Since the start of the academic year, one of the highlights of my week is working with girls ages six to eight at an after-school program I help to facilitate. They are sweet and creative and funny in such an absurd way that no one our age can replicate. But this week, they were rowdier than usual. After one came in with a cup full of candy, I could feel the bad attitude in the room spike, and suddenly I found myself having to break apart the crowd chanting “Give me!” forming around the girl. As I pushed a hand away that had grabbed the girl’s arm, I paused when the other adult facilitator said, “Respect! We keep our hands to ourselves!”
Growing up, I have been warned to not touch my peers but it was always framed as all-or-nothing; you either keep your hands to yourself or you don’t. Giving ultimatums like that can be highly ineffective, especially when their vagueness include positive physical connections between friends like hugs. I know if I say it to kids, it’s that they are being too rough, and I’m using it as a shorthand to say “Don’t touch someone else like that.” Because if the girls want to hold hands, I let them because I value that action. I will not, however, let them grab meanly at each other.
The two different phrasings of the no-touching rule and their implications do not stop at childhood. At least in my experience, there is some confusion around what is appropriate physical contact and the valuation of these actions, however casual. This discussion can be framed in terms of access to you and your body. This is an admittedly sterile phrase but it’s one I use intentionally to balance out the seemingly paradoxical way personal bubbles exhibit the vulnerability, danger and excitement of physical connection.
To start off simply, people have different comfort levels when it comes to contact and interaction. As a New Yorker who has spent a lot of time enjoying public transit, I tend to close off my expressions among strangers and just try to zip from place to place without running into anyone. That distant attitude comes out at odd times and affects my day-to-day contact with others. There are a lot of people I know, however, who have a comparatively nonexistent personal bubble, and it was certainly interesting for us to find a way to interact without either of us being made uncomfortable.
Negotiating access can be tricky, and I think that as it stands, sexuality and gender can have a great effect on the way we perceive—or are “supposed” to perceive—this access to one another’s bodies. Using myself as an example again, there have been times when a guy friend has suddenly reached out for me playfully in what could easily be misconstrued as sexual. The particular man in question was a friend of mine and, in these instances, I was not particularly offended because I myself can be pretty touchy-feely with people I am close to. However, his reaction to my initial surprise was to jokingly defend himself with: “Don’t worry; I’m gay. I am getting nothing out of this.”
This response is one I’ve heard more than I’d like in the media and to fellow female-bodied friends. And I believe it is a good example of how assumptions play out in access, assumptions that could easily turn into uncomfortable, unsafe situations.

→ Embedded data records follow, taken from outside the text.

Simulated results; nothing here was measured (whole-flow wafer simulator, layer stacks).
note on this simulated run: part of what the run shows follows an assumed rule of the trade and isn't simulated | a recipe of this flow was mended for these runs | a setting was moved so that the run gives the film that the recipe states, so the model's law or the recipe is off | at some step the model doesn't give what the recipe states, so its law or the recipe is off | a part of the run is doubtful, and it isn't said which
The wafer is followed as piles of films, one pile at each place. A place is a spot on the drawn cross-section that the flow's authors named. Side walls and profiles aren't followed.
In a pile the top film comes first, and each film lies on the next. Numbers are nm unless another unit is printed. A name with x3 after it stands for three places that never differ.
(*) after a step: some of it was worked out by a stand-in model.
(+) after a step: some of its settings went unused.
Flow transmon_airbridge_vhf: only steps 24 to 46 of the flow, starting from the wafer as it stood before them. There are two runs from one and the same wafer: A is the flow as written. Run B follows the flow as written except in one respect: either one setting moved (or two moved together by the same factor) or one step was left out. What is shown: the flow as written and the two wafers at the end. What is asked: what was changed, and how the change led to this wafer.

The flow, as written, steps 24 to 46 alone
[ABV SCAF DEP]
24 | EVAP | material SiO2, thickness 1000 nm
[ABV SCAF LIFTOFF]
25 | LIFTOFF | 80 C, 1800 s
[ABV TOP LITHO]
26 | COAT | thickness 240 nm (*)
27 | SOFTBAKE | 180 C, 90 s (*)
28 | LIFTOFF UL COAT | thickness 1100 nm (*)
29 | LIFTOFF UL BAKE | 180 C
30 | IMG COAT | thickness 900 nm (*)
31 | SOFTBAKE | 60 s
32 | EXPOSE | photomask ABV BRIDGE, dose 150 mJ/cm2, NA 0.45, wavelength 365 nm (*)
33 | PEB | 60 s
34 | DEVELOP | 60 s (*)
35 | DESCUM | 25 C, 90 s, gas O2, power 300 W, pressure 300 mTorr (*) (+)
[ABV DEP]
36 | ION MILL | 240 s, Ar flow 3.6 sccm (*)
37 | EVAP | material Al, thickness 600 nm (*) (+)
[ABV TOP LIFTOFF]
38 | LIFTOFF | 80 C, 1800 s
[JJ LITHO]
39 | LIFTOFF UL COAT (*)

Because while it may seem obvious in theory, in practice I think it’s easy to forget that physical contact involves more than just one person, and certainly more than just the one who is reaching out. It is not just your reaction to or intention for the interaction that matters. Just because my friend’s sexuality makes the touch nonsexual for him, he did not know or realize what that could mean for me. That act could have been read as anything from a come-on or a violation, and it’s important as we interact to be aware of how what we do can affect someone. Being cognizant of both your positive and negative influence is vital to sharing a world with others as adults. The same could be said for any sort of sexuality and gender pairing, and how it plays out can be influenced by restricting traditions of how straight and queer people, or cis and trans* people, or women, men and non-binary-identified people relate physically.
As with the young girls, I would not go as far as to say that you must hold back from ever touching someone ever again. That reductive view of physical contact can limit some really good ways of casual contact. It would also lead to an unnecessary paranoia that, to me, would not be a healthy way of going about interaction. But we, altogether as a society and as a college, need to be more conscious of how we are coming across. Finding that balance will keep us in check, make us more aware of each other, and help create a safer campus for people who have large personal bubbles, for whatever reason.